Question on the number of samples in LSTM

188 Views Asked by At
from tensorflow.keras.models import Sequential
from tensorflow.keras.callbacks import EarlyStopping
from sklearn.model_selection import cross_val_score
def build_model():

  model2=Sequential()
  model2.add(LSTM(8,batch_input_shape=(12,12,1),stateful=True))
  model2.add(Dense(8))
  model2.add(Dense(8))
  model2.add(Dense(1))
  model2.compile(loss='mse',optimizer='adam')
  return model2
model=KerasRegressor(build_fn=build_model, epochs=50, batch_size=12, verbose=0)
kfold = KFold(n_splits=5, random_state=np.random.seed(7))
score=cross_val_score(model,ts_x,ts_y,cv=kfold,scoring='neg_mean_squared_error')

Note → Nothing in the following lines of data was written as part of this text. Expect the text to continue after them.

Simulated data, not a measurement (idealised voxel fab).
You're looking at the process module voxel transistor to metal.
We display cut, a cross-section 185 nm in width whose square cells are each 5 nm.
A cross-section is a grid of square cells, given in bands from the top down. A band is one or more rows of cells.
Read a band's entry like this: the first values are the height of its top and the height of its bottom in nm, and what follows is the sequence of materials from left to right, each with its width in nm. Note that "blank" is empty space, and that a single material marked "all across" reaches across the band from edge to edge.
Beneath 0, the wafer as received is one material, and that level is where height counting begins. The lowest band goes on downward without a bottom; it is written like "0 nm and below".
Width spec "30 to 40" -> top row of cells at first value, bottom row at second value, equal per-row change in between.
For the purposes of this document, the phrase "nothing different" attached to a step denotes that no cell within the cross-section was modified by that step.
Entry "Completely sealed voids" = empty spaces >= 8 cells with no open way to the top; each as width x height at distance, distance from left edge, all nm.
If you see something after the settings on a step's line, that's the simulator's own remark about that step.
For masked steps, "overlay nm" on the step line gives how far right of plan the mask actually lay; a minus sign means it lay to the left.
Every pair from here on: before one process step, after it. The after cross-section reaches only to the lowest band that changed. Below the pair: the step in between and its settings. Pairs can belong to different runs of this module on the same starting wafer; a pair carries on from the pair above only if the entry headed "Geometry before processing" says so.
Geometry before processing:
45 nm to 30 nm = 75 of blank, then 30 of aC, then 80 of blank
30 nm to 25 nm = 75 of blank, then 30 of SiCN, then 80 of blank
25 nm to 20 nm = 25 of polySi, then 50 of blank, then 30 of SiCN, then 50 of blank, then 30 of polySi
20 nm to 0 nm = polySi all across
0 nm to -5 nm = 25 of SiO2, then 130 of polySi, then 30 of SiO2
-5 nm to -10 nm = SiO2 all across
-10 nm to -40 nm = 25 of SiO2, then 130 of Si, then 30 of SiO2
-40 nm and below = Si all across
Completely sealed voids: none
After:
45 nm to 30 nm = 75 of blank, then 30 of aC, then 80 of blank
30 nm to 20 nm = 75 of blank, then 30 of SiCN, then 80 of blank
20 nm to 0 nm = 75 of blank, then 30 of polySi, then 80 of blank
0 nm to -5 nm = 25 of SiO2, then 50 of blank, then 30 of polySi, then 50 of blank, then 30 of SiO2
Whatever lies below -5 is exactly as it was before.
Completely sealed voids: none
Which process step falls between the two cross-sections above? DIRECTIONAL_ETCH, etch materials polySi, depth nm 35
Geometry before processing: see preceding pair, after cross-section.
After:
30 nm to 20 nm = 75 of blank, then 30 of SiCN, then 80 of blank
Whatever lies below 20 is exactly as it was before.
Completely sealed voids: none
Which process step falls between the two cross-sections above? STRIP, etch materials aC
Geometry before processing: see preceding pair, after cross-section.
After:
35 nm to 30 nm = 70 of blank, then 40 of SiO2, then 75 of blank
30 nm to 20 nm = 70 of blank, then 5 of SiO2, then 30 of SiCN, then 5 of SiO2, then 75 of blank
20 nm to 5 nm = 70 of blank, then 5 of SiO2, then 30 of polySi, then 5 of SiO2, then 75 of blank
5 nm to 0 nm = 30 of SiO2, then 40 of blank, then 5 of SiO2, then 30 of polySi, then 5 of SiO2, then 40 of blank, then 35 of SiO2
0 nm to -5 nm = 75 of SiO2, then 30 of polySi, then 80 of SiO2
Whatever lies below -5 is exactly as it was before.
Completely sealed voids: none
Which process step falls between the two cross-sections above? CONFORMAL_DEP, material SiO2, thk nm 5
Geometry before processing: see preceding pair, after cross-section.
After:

ts_x.shape is (228,12,1) ts_y.shape is (228,1,1) As we can see here, I have 228 samples now,but when I run it: ValueError: In a stateful network, you should only pass inputs with a number of samples that can be divided by the batch size. Found: 183 samples. I want to know why it founded 183 samples instead 228 samples?

1

There are 1 best solutions below

2
On

What the error means:
The batch_size you have provided is 12, that is, 12 records are taken for the training process every time. Now, your total records are 228, which isn't a multiple of 12, so the last batch doesn't have enough records to train.
However, that is not where the problem is. You are also using 5 fold cross-validation. That means your dataset is divided into 5 parts, out of which 1 part is kept untouched as a validation set whereas the model trains on the other 4 parts. The length of these parts is 228/5 = 45.6 and 228*4/5 = 182.4 (~ 183).
So, the model training which occurs is actually on 183 records at a time, which is again, not a multiple of 12.

Potential solution:
You can try setting the batch_size to a factor of 183 (1,3,61,183) which doesn't give you much reasonable options.
So, you can try changing your n_splits to something close (like 6), so that 228 * (n_splits - 1)/n_splits has factors close to 10 (if n_splits is 6, 10 is one of the possible batch_sizes)

Apart from that, I am sorry I don't have experience with tensorflow since I use pytorch, and pytorch doesn't show an error even if the last batch isn't a full batch. Still, you could look at tensorflow's documentation and their own q/a forums to get another answer.

I hope this solves your problem or at least guides you in the right direction towards a solution.